Furious Posted August 11, 2015 Posted August 11, 2015 My best friend, since childhood, caught her husband cheating at around the ten year mark of their marriage. She divorced him and he then married the OW and that marriage lasted for 3 years. Her ex went on to marry for a third time and guess what, he married the OW from his second marriage. Sure, it happens that the OW gets the guy, the big question is for how long does that marriage last. Stats on first marriages divorce is at around 50%, divorce stats on second marriages is at around 65% to 70%, third marriages fare even lower. Of course there are exceptions, and some second marriages with the affair partner do not end up divorced but the prevailing stats concur it's not the norm. In my best friend's situation both the OW in her ex husband's marriages when he married them were previously divorced. The first OW was once divorced and the second OW was twice divorced. 1
Morro72 Posted August 11, 2015 Posted August 11, 2015 My mother was OW to an MM who left his wife for her. She seemed to be happy but I think the key to happiness in her case was realistic expectations. It may be worth clarifying that by "realistic" I mean "low." Her assessment was pretty much on target but she got what she wanted, which was not very much.
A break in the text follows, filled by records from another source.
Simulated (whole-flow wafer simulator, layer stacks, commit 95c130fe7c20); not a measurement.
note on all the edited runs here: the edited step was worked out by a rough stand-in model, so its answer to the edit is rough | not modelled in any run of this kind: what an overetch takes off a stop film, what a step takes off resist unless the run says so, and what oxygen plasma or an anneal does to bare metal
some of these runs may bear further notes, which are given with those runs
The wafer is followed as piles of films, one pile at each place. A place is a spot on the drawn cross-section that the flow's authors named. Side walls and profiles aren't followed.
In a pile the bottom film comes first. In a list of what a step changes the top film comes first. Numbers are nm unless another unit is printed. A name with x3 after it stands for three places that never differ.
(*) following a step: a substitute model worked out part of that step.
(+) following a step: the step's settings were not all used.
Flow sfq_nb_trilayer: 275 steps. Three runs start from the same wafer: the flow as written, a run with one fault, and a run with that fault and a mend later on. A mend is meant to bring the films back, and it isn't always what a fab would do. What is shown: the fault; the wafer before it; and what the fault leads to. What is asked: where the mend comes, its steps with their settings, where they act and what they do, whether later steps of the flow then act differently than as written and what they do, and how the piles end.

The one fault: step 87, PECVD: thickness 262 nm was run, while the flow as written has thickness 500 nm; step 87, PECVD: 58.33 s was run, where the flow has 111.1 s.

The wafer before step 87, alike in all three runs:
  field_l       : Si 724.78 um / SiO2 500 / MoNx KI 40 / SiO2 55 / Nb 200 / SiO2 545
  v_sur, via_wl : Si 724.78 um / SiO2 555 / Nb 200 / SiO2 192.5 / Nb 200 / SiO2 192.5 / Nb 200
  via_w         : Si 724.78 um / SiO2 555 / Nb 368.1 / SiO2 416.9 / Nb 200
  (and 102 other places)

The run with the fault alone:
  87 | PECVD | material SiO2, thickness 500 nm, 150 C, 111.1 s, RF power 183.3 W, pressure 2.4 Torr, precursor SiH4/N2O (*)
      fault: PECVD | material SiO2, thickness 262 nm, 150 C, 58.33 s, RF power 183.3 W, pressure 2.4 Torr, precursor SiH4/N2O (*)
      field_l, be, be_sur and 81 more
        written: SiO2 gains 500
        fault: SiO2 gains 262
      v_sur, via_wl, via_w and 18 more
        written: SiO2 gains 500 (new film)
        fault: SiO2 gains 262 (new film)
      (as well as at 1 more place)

cocorico Posted August 11, 2015 Posted August 11, 2015 I think it's very relevant, textbook mid-life crisis. There is a mid-life crisis forum I joined and it's mind boggling the number of affairs that happen during this time. This is unsurprising. Few people land up living the kind of life they dreamt of when younger, and often the decades of compromise take their toll. The cliche of the person not recognising the face staring back at them in the mirror as they clean their teeth is a sad indictment of the kind of societies we live in, where it's seen as mature and admirable to settle for a life so far removed from the dreams, values and passions of one's youth. 1
goodyblue Posted August 11, 2015 Posted August 11, 2015 I also thought this. But some Rs are dysfunctional, and meet one person's needs at the expense of the other's. They don't necessarily start off that way - but over time patterns become entrenched where it's always the same person making the concessions, the same person refusing to budge... And over time one person starts to build up resentment while the other thinks everything is just grand. Sometimes, differences in values which seem negligible when you're 18 become massive when you're 48, especially when there are big material differences riding on those - around child raising, or retirement planning, or elderly parents. If one person is unhappy - say, because they live too far from their elderly parents to help with their care, but their partner believes that everyone should plan for their own later years and not rely on their kids, and they're happy to be miles away from extended family - it may not be that big a deal for their partner, who may simply be irritated at their "disproportionate" emotional response, but happy with how things are in general. If it was really impossible for one person to be unfulfilled while the other was completely happy, breakups would only ever be mutual. In reality, that's not the case - often one person is blindsided by being dumped, and reading these forums it would seem that that is more often the case than not. This first paragraph is what happened to my h and his ex.